Collective Emotions

Out-of-towners often think of New York as an impersonal place where robbery and rape are considered some sort of toll residents are obliged to pay. I used to have a friend who referred to New York as the "cesspool of humanity." While an outsider's opinion is often skewed from reality, the one area where this is most true is New York's sense of community.

Unlike the suburbs, the city is a series of blocks and buildings in which casual relationships easily form. Whether with the people in the deli, the doormen that one passes each day on the way to work, or shop clerks, New York's sense of community is more akin to small-town familiarity.

This sense also carries over to the subway. Of course, millions of people take the subway each day so the chances of seeing the same person over and over again are rare. But, this in fact happened today. The same old man sat right next to me today as did yesterday. A small, pudgy man, he wore well-rounded suspenders and a black baseball hat advertising the Lone Star Saloon in Wayne, Alta. (I still don't know what Alta stands for, Atlanta?). What a coincidence. In my six years in New York, I have also shared a ride with someone, spent a few hours downtown, then on the ride home saw the same person.

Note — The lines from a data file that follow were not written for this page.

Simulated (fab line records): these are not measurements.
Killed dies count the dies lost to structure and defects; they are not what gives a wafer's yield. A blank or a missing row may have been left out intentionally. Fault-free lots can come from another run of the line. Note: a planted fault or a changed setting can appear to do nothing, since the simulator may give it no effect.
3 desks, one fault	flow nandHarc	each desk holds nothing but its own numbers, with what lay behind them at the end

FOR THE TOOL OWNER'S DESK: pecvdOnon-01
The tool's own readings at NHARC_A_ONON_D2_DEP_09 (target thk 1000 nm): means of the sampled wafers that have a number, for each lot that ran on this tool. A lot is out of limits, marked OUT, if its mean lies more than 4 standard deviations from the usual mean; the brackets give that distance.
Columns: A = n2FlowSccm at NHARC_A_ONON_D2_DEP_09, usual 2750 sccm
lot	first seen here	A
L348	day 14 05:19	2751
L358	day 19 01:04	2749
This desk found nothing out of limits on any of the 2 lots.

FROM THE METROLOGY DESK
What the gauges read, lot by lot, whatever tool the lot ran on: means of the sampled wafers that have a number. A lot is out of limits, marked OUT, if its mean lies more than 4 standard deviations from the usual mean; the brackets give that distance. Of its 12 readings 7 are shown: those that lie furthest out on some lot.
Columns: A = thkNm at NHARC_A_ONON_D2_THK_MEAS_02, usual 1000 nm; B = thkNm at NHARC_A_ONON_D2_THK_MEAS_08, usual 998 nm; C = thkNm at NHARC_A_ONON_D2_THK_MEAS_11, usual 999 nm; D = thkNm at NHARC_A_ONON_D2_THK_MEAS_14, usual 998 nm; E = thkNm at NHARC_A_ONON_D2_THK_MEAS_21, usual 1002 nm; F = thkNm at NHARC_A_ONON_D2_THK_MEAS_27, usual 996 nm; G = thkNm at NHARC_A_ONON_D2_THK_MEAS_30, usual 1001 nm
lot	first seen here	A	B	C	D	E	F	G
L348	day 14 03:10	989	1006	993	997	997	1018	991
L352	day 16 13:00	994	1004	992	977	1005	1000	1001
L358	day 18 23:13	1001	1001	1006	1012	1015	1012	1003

The small-town feel is most evident when something goes wrong. Earlier I was planing to go to work (yes, on a holiday) and my good intentions were dashed when I saw the pile of people waiting in the subway station. The turnstiles were closed, dividing those who happened into the station from those who had paid their fare and were leaning off the platform looking for the hope that two headlights provide.

In a situation such as this, New Yorkers come out of their social bubble and approach each other as only New Yorkers can: directly. What's going on? Is the train running? How long before the next train? These questions can be directed toward anyone, no matter how ill-informed the person may appear to be. In this way, New Yorkers share in a common emotion, in this case disappointment. Sometimes I hide my disappointment, remaining distant from the negative crowd. I do remain sympathetic to the limitations of the transit system, but I have my limitations like anyone.

Disappointment or joy, I always enjoy the communal emotion that I stumble upon in New York's subway. It is reminiscent of people who are just trying to make the best of a bad situation, for no one wants to be on the train.